The Species 2000 standard data set, common data model and transfer protocols
Richard White 1, Frank Bisby 2, Andrew Jones 1, Xuebiao Xu 1, Ed Donovan 1, Yuri Roskov 2, Alex Gray 1 & Rainer Froese 3
1 School of Computer Science, Cardiff University, Cardiff CF24 3XF, U.K.
2 School of Plant Sciences, The University of Reading, Reading RG6 6AS, U.K.
3 Institute of Marine Research, D-24105 Kiel, GermanyThe Species 2000 Project has created a prototype Catalogue of Life. Species data from a distributed array of Global Species Databases (GSDs) is accessed through a Web portal, Web Service and an Annual Checklist CD-ROM.

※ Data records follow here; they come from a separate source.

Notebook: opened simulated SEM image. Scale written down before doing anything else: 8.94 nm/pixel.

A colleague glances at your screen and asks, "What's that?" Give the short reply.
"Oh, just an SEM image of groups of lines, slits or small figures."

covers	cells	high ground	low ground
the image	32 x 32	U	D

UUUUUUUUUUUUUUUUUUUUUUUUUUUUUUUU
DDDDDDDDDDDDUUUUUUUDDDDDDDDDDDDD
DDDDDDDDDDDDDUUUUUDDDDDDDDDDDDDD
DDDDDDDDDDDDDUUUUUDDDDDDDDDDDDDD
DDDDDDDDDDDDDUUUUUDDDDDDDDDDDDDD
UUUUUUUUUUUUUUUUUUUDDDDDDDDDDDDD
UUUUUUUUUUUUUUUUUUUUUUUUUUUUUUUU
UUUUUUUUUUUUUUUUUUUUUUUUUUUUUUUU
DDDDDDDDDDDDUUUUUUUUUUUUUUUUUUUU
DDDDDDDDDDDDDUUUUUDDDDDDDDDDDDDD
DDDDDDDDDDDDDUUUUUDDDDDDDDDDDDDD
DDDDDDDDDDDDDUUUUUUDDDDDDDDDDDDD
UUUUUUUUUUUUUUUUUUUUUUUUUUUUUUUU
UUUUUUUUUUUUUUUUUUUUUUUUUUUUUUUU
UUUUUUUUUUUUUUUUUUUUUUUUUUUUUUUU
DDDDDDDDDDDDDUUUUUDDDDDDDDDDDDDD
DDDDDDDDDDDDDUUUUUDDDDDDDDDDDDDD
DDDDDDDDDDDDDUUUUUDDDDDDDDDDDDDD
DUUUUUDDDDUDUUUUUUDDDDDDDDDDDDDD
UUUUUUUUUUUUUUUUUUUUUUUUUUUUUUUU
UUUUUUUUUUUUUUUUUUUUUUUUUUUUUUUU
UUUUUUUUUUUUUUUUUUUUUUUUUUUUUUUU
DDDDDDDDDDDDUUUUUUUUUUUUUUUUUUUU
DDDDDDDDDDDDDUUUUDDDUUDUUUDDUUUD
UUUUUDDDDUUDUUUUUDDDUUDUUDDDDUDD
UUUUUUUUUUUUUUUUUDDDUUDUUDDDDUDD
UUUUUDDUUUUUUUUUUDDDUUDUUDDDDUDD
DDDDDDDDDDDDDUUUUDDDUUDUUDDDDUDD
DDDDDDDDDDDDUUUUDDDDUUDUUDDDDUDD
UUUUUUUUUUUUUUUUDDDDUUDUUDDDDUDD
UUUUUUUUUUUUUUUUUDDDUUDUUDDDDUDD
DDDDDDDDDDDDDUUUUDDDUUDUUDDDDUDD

Each species entry in the Catalogue derives from a GSD and contains basic information known as the Standard Data Set: scientific name, synonyms, common names, taxonomic placement, a comment, geographical localities, bibliographic references, date of last editing and a hyperlink to further information.
Because the GSDs are independently implemented and managed, they do not share the same database schema. Instead, the Species 2000 Common Data Model (CDM) defines six operations, known as Requests, which the GSD or its wrapper can support to transfer defined data elements reliably to a client. The CDM does not provide a database implementation schema and should not be used as a model for setting up new GSDs. For this purpose we propose a schema developed to support a new version of the Annual Checklist.
The CDM forms the basis for several communications protocols previously and currently used by Species 2000, including CGI/HTML, Corba, CGI/XML and SOAP, and will be compared with the draft TDWG Taxonomic Concept Schema (TCS).